Extend SwiftPM `PackageDescription` to introduce metadata

mattt · June 24, 2020, 4:21pm

I agree that we should have a conventional way to represent package information. However, I think it'd be a mistake to invest in a new, Swift-specific solution.

Schema.org provides a comprehensive standard for representing project metadata through its SoftwareSourceCode data type.

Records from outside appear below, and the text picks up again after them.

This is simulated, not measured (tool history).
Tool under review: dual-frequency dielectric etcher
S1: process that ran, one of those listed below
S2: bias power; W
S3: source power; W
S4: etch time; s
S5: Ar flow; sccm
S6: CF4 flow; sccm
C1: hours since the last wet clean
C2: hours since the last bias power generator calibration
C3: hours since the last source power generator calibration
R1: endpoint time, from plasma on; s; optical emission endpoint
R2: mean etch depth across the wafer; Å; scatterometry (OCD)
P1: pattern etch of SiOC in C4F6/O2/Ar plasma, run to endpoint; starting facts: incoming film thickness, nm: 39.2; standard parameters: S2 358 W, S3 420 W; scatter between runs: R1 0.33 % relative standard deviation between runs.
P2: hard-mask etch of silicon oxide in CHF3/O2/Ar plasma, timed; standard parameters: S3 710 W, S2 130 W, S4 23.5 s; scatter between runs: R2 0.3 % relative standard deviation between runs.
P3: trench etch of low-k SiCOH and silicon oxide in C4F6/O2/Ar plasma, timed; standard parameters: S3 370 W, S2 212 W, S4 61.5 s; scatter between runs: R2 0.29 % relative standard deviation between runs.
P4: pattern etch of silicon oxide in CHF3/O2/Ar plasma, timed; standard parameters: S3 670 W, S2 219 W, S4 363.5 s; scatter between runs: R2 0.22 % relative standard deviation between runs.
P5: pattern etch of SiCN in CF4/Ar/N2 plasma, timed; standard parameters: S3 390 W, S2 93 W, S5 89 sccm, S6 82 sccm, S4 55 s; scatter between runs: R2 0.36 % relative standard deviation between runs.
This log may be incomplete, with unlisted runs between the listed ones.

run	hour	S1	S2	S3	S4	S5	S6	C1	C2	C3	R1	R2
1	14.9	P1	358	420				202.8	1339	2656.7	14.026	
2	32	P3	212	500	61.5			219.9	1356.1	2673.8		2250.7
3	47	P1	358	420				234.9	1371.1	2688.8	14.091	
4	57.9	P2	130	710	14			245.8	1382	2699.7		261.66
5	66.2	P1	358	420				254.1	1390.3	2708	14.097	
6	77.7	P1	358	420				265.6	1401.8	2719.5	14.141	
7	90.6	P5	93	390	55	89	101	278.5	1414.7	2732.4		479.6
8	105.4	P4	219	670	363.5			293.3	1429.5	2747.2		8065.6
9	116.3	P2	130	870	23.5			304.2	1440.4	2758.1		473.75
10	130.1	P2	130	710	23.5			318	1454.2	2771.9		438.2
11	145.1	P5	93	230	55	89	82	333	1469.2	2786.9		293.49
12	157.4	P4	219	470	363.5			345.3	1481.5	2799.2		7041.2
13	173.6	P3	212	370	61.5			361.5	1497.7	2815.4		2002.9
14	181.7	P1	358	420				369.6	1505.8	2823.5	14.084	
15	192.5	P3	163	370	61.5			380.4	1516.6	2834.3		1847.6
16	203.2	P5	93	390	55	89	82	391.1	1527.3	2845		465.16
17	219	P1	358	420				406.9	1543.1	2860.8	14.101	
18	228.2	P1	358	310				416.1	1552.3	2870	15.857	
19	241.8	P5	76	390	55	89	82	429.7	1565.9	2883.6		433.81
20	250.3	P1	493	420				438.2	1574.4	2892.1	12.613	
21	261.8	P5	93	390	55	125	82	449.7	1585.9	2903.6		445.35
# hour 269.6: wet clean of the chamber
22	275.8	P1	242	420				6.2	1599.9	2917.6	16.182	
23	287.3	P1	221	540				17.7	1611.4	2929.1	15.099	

As discussed in our pitch for a Swift package registry specification:

Swift Package Registry Service

A server MAY include additional fields in its response. It is RECOMMENDED that package metadata be represented in JSON-LD according to a structured data standard. For example, this response using the Schema.org SoftwareSourceCode vocabulary:

{
  "@context": ["http://schema.org/"],
  "@type": "SoftwareSourceCode",
  "identifier": "@mona/LinkedList",
  "name": "LinkedList",
  "description": "One thing links to another.",
  "keywords": ["data-structure", "collection"],
  "version": "1.1.1",
  "codeRepository": "https://github.com/mona/LinkedList",
  "license": "https://www.apache.org/licenses/LICENSE-2.0",
  "readme": "https://github.com/mona/LinkedList/blob/master/README.md",
  "issueTracker": "https://github.com/mona/LinkedList/issues",
  "programmingLanguage": {
    "@type": "ComputerLanguage",
    "name": "Swift",
    "url": "https://swift.org"
  },
  "author": {
      "@type": "Person",
      "@id": "https://github.com/mona",
      "givenName": "Mona",
      "middleName": "Lisa",
      "familyName": "Octocat"
  }
}

By representing project metadata as linked data, it can be understood by machines and integrated with other linked data. Also, the specific choice of encoding is less important; the most obvious choice here would be JSON-LD, but the same information could be represented as RDF.

We could spend a lot of time coming up with our own solution here, but I don't think that we'd end up with anything more capable than the Schema.org definition.

Jon_Shier · June 24, 2020, 4:28pm

To be clear Mattt, are you suggesting an external file that supports this schema, supporting this schema items from the Package.swift, or just suggesting that whatever solution, we follow this schema?

mattt · June 24, 2020, 4:36pm

My primary argument here is that metadata should follow an existing linked data standard, like SoftwareSourceCode, rather than inventing something new. Given the extensible nature of linked data, representing this in Swift would be difficult, so my preference for an external file follows from that first point (though if we really wanted to put this Package.swift, I guess we could encode JSON-LD in a string literal).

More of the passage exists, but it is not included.